Delusions can be a hell of a drug, but what happens when you have real-life proof of them? Amelia Moses’ Bleed with Me at Salem Horror Fest tries to answer that question. This film tells a tale of vampirism and longing. It’s a slow burn, but it’s also incredibly anxious. Basically, the film feels like you’re having one long extended panic attack, which is exactly what a good thriller should feel like.
Bleed with Me is about two coworkers, Rowan (Lee Marshall) and Emily (Lauren Beatty), who go on a vacation together in the snowy mountains to an isolated cabin—like every other horror movie that came out in 2020. I joke. They’re joined by Emily’s boyfriend Brendan (Aris Tyros) who, after some bonding, seems to enjoy the company of Rowan more than his girlfriend. This irritates Emily, but just how much does it irritate her? Rowan keeps waking up each morning with a new bloody wound on her arm, which looks like self-harm scars. During one of those bonding sessions, Rowan does mention that a woman had stalked her after work one night, so maybe that has something to do with this. Or maybe Rowan is just delusional.

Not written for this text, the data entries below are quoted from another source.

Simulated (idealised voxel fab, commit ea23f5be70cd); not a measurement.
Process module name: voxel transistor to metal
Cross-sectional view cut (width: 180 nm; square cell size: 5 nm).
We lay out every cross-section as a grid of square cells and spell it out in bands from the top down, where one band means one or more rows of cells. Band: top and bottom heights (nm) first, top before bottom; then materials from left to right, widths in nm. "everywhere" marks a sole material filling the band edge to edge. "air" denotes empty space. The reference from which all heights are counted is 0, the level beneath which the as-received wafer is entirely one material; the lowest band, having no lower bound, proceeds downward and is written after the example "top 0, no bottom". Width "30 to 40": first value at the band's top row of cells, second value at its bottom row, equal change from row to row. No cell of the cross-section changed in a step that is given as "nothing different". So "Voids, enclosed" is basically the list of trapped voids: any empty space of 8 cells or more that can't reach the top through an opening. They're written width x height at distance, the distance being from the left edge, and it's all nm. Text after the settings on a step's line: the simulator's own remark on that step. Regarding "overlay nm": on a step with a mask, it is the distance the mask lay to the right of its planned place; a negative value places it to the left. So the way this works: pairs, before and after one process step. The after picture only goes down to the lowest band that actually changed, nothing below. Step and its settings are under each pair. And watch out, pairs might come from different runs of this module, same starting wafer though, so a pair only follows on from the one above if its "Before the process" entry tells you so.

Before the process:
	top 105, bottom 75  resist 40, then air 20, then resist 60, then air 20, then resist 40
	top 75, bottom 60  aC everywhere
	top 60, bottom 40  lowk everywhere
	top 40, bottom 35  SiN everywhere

When I began watching Bleed with Me, my very first note was, in all caps, “are they gay???” We soon find out that the man on the journey with them, Brendan, is in fact, like I said, Emily’s boyfriend. So, that throws that theory out. Or does it? Rowan is very obviously queer-coded, in that it’s immediately obvious that she is, shall we say, obsessed with Emily. The two don’t come off as close friends—they’re co-workers who get along but definitely not best friends. From the beginning, we can tell that Rowan longs to be closer to Emily, and while you may say that that’s just a friend-crush, I’d like to present further evidence.
Rowan is jealous of Emily’s boyfriend and imagines herself in this intimate subservient position with Emily. It’s not even explicit during scenes of Emily taking Rowan’s blood, a piece of her that’s ingrained in every aspect of her body, that this is actually happening—Rowan just subconsciously wishes it would. She craves the intimacy of being “bitten,” of being used by Emily to satisfy her desires for blood.
Vampires have always been looked at as a metaphor for sexuality, specifically female sexuality. The blood, the penetration of the fangs—it’s all very vaginal. Traditionally, it’s the male vampire seducing the unsuspecting female. But why can’t a female vampire seduce a damsel in distress of her own? It’s 2020, we’re all gay now. In both scenarios, the vampire usually chooses the unassuming, virginal woman—and while Rowan doesn’t really come off as a virgin in terms of sexuality, she is a social virgin. She doesn’t seem to have many friends or really to go out very often.
On the other side of the same coin, one could argue that it was nothing more than a desire for friendship, as Rowan really had none. She craved closeness in any sense of the word. And that’s fine as it is. Most of my points still stand, just with a different endgame. One could argue that Bleed with Me is a game of Rowan wanting to be friends with someone so badly that she gives of herself to the potential friend. But, considering the historically sexual nature of the vampire, it stands to reason that a sapphic conclusion is the more likely scenario here, and not to mention, the scenario I personally relate to more.
Now, if we’re assuming that Rowan’s delusions are reality, then we can then analyze Emily’s behavior as a supposed vampire. She’s elusive at first but then makes her presence known, almost as if to tease Rowan. But, if we’re assuming the delusions are all in Rowan’s head, it stands fit to examine why Rowan would want to be a vampire’s victim. Bleed with Me also brings into account the question of whether or not vampires are real. We either agree that what Rowan is experiencing is real or that it’s all in her head. Vampires are either real and Rowan is dealing with one, or they’re fake and Rowan has an overactive imagination. This film really gives the audience a choice between the facts.
So often, it’s not as easy to disbelieve a victim, though. As much as Bleed with Me is a tale of vampirism, it’s also a tale of gaslighting. I’ve delved deep into the subject before, so I’ll keep this brief. The audience really can choose whether or not to believe that Rowan is the victim of a vampire plot, but they can’t choose whether to believe that Rowan has been stalked. It’s often touted that one should believe the victim, and rightfully so. When the accused is faced with the accusations, of course they’re going to deny them. However, some go a bit further than that and try to make the issue about the victim—perhaps about their wellness or their credibility. And Emily does exactly that throughout the film when approached about the vampiric activities. Rowan is being directly gaslit, so much so that the audience can’t tell what’s real and what’s not.
Of course, I can’t tell you which is the right answer. You’ll have to find that out for yourself. If you are a fan of high suspense, slow burns, and stories that really make you think, you will enjoy this film. Amelia Moses really outdid herself with this intricate tale. Bleed with Me is playing at Salem Horror Fest through Sunday, but for a full list of screenings, go to bleedwithmefilm.com.